Redhead and the Slaughter King
MEGAN FALLEY

Poetry
120 Pages
5½” x 8½” Perfect-bound Trade Paperback
ISBN 978-1938912450
First Edition
Reviewer Copy: Paperback
Write Bloody Publishing
Austin, Texas, USA
Available HERE
$15.00
Review by Cetoria Tomberlin

Megan Falley’s second full-length poetry collection, Redhead and the Slaughter King, is a tour-de-force in the exploration of the tangled nature of love—How family, friends, and lovers give and take the thing we seek the most, sometimes without explanation or cause.

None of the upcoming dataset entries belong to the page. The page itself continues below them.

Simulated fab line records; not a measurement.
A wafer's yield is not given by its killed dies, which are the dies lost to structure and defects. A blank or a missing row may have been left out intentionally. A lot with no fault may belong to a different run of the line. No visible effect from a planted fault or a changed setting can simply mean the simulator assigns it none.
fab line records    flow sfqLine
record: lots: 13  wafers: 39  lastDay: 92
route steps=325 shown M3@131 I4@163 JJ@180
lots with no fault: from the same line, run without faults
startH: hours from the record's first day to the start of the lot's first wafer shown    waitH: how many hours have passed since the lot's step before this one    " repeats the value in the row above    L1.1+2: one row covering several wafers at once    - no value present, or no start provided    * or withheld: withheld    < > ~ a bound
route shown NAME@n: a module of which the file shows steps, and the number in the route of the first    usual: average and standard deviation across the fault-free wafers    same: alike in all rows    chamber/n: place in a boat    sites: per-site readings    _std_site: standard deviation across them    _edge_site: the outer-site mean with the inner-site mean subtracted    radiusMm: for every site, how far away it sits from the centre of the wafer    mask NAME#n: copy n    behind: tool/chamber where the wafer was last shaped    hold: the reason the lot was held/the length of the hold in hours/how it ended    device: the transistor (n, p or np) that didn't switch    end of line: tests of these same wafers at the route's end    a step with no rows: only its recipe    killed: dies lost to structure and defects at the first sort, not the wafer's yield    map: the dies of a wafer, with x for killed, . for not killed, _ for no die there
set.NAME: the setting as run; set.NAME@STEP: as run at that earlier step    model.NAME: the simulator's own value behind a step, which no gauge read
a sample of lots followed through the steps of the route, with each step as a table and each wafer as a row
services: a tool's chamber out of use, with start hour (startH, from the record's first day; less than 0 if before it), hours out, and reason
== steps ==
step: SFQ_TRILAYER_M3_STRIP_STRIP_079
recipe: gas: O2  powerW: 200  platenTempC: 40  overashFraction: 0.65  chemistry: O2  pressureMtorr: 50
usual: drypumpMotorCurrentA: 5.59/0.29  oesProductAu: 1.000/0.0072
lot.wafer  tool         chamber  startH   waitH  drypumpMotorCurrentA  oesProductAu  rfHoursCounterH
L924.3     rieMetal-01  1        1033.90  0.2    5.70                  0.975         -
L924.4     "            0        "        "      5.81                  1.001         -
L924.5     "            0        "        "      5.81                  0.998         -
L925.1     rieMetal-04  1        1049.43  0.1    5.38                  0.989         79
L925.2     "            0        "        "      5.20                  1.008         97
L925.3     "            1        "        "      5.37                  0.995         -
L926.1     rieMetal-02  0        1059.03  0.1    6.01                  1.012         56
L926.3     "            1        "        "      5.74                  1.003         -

The book delivers an interesting twist in that it is reminiscent of Falley’s former work, yet moves far beyond the pages of After the Witch Hunt. Falley’s black humor and sleight-of-hand writing style is still very much present, but the material has moved on from herself. The book is divided into five parts that count backward. The effect leaves the reader anticipating what is to come with each turn of the page.

The poems of the first section primarily address Falley’s emotions about intimacy and love gone wrong. She uses her words to take shots at patriarchy as well as former lovers. Falley again shows her ability to use honesty as a weapon against the horrors the world has in store for all of us, particularly exes that treat you less than kindly:

[…] and I told myself you’d learn
to love me, and I never forgave you
for how close you might have come

if we had met in a different year,
in different bodies.

I think there’s a difference
between being a bad person
and being bad at being a person,

and I think you know
which one you are.
(from “Letter from the First Woman I Tried to Love,” p. 9)


As always, it’s easy to identify with Falley. Her poems make you laugh when you really want to cry. She says the things you wish you could have said. But you are not jealous of her. Her pain rings too real ever to inspire jealousy.

Throughout the collection, Falley once again employs her trademark black humor, making the reader smirk, possibly laugh, at the irony of this common life we all share.

[…] but mostly she was a regular mom.
She drove me to swimming lessons and went to the movies
and criticized herself in mirrors so I would learn to do it too.
(from “The Mermaid’s Daughter,” p. 41)


Another delicate subject Falley tackles is addiction and substance abuse, specifically through the author’s brother’s struggles. The book is filled with poems addressing the various trials and tribulations both her family and she have dealt with. For anyone with a family member or loved one who has gone through the same, her words are felt to the core.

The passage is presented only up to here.